Justice Alito rejects Senate Democrats' call to step aside from upcoming Supreme Court case

Justice sees ‘no valid ­reason’ for recusal


By Mark Sherman
Associated Press

WASHINGTON (AP) — Justice Samuel Alito on Friday rejected demands from Senate Democrats that he step aside from an upcoming Supreme Court case because of his interactions with one of the lawyers, in a fresh demonstration of tensions over ethical issues.

Alito attached an unusual statement to an otherwise routine list of orders from the court. “There is no valid reason for my recusal in this case,” Alito wrote in a four-page statement.
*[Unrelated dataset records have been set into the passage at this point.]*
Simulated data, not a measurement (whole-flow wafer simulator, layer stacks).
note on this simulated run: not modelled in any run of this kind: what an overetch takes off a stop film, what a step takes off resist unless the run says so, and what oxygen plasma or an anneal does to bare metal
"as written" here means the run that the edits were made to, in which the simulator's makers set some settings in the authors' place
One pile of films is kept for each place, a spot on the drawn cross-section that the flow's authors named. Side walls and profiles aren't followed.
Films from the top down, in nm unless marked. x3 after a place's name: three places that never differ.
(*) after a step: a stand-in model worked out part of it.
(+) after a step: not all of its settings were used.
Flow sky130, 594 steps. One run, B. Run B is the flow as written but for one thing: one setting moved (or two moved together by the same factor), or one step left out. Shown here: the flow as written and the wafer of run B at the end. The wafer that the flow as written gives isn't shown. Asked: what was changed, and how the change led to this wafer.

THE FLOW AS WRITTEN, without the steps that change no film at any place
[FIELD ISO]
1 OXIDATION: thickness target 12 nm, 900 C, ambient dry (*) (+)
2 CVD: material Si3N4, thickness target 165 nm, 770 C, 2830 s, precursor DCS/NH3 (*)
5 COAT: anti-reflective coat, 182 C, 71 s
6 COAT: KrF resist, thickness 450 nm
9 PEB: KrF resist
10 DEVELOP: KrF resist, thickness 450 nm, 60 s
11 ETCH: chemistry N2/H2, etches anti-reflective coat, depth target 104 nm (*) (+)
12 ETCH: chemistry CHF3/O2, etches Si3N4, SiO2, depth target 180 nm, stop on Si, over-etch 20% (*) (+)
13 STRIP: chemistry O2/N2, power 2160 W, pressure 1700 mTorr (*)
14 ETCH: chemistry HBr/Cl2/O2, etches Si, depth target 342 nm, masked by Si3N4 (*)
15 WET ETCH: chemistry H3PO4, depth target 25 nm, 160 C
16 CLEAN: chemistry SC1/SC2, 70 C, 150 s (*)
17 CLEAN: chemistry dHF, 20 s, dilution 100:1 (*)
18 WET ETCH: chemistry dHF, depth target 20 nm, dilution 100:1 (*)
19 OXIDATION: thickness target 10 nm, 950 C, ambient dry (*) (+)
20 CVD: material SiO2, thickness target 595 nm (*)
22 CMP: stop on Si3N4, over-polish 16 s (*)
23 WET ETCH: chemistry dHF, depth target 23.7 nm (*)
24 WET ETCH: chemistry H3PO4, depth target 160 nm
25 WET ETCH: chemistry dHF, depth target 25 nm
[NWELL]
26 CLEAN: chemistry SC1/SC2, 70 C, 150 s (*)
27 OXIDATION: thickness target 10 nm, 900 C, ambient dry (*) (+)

Democrats on the Senate Judiciary Committee have been highly critical of Alito and the rest of the court for failing to adopt an ethics code, following reports of undisclosed paid trips taken by Justice Clarence Thomas and, on one occasion, by Alito. The committee approved an ethics code for the court on a party-line vote, though it is unlikely to become law.

Last month, Senate Judiciary Committee Chairman Dick Durbin, D-Ill., and other Democrats on the committee sent a letter to Chief Justice John Roberts calling on Alito to not participate in a tax case that will be argued in the late fall.

The Democrats complained that Alito himself had cast doubt on his ability to judge the case fairly because he sat for four hours of Wall Street Journal opinion page interviews with an editor at the newspaper and David Rivkin, one of the lawyers for the couple suing over a tax bill. Rivkin also represents Leonard Leo, the onetime leader of the conservative legal group The Federalist Society, in his dealings with the Senate Democrats, who want details of Leo’s involvement with the justices. Leo helped arrange a private trip Alito took to Alaska in 2008.

In the second of two articles the interviews produced, Alito said Congress lacked the authority to impose a code of ethics on the Supreme Court.

Durbin said in a statement that Alito “surprises no one by sitting on a case involving a lawyer who honored him with a puff piece in the Wall Street Journal. Why do these Justices continue to take a wrecking ball to the reputation of the highest court in the land?”

The court should be taking steps to stop the erosion of public trust, Durbin said. He said Alito’s statement is additional evidence that Congress should force an ethics code on the nation’s highest court, the only federal judges without one.
A day earlier, Justice Brett Kavanaugh said he is hopeful, without offering specifics, that the court will soon take “concrete steps” to address ethical concerns.

Justices typically do not respond to calls for their recusals, except in the rare instances in which they are made by parties to the case. But Alito said he was responding because of the attention the issue already has received.

He noted that many of his former and current colleagues have given interviews to reporters and then taken part in cases involving the reporters’ media outlets.

Describing the Democrats’ argument as “unsound,” Alito went on to write, “When Mr. Rivkin participated in the interviews and co-authored the articles, he did so as a journalist, not an advocate. The case in which he is involved was never mentioned; nor did we discuss any issue in that case either directly or indirectly. His involvement in the case was disclosed in the second article, and therefore readers could take that into account.”